For Sartoris the exile, the prime purpose of modernism must be to rediscover and purify ancient, universal principles of beauty. The architect is a sorcerer who celebrates arcane rituals; using mysterious procedures he conjures up lines, planes, solids, and spaces wherein meanings, and relationships between meanings, are evoked and given form.

The total abstraction of Mondrian and Rietveld corresponded to something in this uprooted, heimatlos condition and from the early 1920s he was exchanging letters with Theo Van Doesburg, leader of the Dutch De Stijl movement; speaking in French and restlessly seeking friends everywhere, neither a Swiss nor an Italian. Sartoris was the first truly European modernist.

His initiation into Futurism took place in 1928 and in that year his drawings had pride of place in the first Exhibition of Futurist Architecture. The closeness to Marinetti gave him the Futurist aggressiveness that fired him up whilst at the same time, unable to belong exclusively even to that powerful cultural movement, he was also a member of MIAR (Movimento Italiano per l'Architettura Razionale).
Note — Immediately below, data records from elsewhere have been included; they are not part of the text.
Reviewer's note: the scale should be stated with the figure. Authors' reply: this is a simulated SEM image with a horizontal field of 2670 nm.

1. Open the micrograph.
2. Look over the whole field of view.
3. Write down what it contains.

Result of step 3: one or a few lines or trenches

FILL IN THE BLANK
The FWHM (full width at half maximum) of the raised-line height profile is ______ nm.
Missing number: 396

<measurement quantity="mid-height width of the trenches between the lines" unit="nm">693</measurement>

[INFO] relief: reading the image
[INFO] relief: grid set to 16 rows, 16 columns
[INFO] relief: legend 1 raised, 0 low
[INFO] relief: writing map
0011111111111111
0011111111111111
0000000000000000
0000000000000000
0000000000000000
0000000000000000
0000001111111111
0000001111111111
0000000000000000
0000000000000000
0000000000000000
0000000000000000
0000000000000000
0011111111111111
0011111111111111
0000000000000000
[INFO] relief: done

After Mussolini's introduction of the nefarious race laws, Sartoris with his friend Giuseppe Terragni never really recovered from some awkward attempts to defend modernist architecture from accusations of being a "decadent Jewish" phenomenon. After the Second World War he left Turin and returned to live quietly in Lausanne. His contribution, which still remains to be understood, marks him out as one of the most decisive influences of modernism.

Alberto Sartoris, architect, critic, journalist and draughtsman: born Turin 2 February 1901; married 1922 Zoe Gionanna (marriage dissolved 1929), 1943 Carla Prina; died Pompaples (Vaud), Switzerland 8 March 1998.